Tips for Connecting with Chefs
From Carla Mertz at Iron Shoe Farm
Within six years of starting Iron Shoe Farm, Carla Mertz went from growing and raising food almost exclusively for her family to selling to over forty restaurants. How did she do it?
A master networker, Carla leaned heavily on social media platforms, twenty years’ worth of sales experience from her previous career in interior design, and a rock solid belief in her products.
Always eager to help the local foods scene grow and her fellow farmers succeed, Carla happily agreed to share her top four tips for successfully building connections with chefs and restaurant owners.
Carla’s Tips for Connecting with Chefs:
- Before you meet with a chef, do your research. Look into his or her restaurant, browse the website and menu, and get a good feel for the cuisine served.
- Go eat at the restaurant! Observe how they plate their food, the cuts of meat served, what appears to be most popular on the menu, the atmosphere, etc. Notice everything. The more talking points you gather the easier it will be to build rapport and ask appropriate questions when you do get a chance to sit down with the chef. (Carla is surprised by the number of farmers who skip this step.)
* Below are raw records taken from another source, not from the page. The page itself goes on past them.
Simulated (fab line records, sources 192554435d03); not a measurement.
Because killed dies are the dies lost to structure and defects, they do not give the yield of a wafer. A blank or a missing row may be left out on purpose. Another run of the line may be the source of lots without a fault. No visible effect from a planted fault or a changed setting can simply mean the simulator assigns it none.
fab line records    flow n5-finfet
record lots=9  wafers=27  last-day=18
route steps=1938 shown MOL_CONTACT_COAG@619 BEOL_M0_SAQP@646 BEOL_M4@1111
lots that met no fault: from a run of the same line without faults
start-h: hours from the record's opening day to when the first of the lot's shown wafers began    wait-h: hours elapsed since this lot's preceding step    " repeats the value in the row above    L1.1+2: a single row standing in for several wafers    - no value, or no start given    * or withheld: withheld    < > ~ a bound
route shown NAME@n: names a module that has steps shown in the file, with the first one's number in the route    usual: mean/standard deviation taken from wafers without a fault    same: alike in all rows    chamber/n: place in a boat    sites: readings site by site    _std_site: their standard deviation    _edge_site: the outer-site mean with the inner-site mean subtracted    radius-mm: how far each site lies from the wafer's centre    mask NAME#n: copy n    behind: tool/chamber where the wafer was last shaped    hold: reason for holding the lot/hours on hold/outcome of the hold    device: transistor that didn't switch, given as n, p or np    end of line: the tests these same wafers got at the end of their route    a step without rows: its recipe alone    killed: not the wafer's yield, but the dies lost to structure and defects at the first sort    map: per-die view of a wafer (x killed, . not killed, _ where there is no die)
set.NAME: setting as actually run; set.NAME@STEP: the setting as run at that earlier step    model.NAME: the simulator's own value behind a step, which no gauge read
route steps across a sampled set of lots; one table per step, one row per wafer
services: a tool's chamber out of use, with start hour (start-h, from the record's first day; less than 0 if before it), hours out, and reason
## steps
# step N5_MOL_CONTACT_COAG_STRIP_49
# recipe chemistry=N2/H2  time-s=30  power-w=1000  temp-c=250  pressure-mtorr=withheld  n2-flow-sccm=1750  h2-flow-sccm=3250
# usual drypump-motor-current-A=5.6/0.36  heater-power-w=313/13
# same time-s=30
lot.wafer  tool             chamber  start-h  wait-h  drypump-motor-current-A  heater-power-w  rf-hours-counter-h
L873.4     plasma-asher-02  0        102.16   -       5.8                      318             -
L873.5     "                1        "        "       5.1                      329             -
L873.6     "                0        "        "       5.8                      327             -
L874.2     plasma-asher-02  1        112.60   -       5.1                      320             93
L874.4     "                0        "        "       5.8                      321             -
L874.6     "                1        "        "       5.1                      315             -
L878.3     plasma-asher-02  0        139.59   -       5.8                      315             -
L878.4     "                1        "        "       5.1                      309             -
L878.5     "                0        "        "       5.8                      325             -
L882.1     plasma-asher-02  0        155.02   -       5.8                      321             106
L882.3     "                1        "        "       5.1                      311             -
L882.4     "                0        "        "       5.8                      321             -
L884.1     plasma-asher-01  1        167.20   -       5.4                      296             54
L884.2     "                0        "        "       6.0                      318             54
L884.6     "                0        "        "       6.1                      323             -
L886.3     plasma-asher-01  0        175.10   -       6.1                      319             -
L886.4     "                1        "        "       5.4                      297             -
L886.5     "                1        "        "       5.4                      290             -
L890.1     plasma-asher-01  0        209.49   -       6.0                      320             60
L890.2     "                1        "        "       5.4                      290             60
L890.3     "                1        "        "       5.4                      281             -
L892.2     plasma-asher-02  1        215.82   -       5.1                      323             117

- Finally, visit the restaurant with the intention of leaving personalized samples for the chef. Carla’s sample packs are always different from chef to chef, depending on what she’s discovered in her research. She says, “Without samples, it’s harder to get the attention of chefs. Also, if you come empty-handed, you’re not really showing them you’re a farmer.” She’s thoughtful and generous with her samples, making sure she brings products that would complement the menu. She also makes sure to include at least one “surprise and delight” item, such as colorful beet varieties, edible flowers, or microgreens. She includes all of her contact information and a price sheet, neatly organized in a folder, with the sample pack.
- Carla’s bonus tip is to be respectful of chefs’ time. Don’t expect to talk to chefs during a lunch or dinner rush. Stop by during off-peak hours and try not to take more than five or ten minutes of their time, unless it’s clear they want to continue chatting.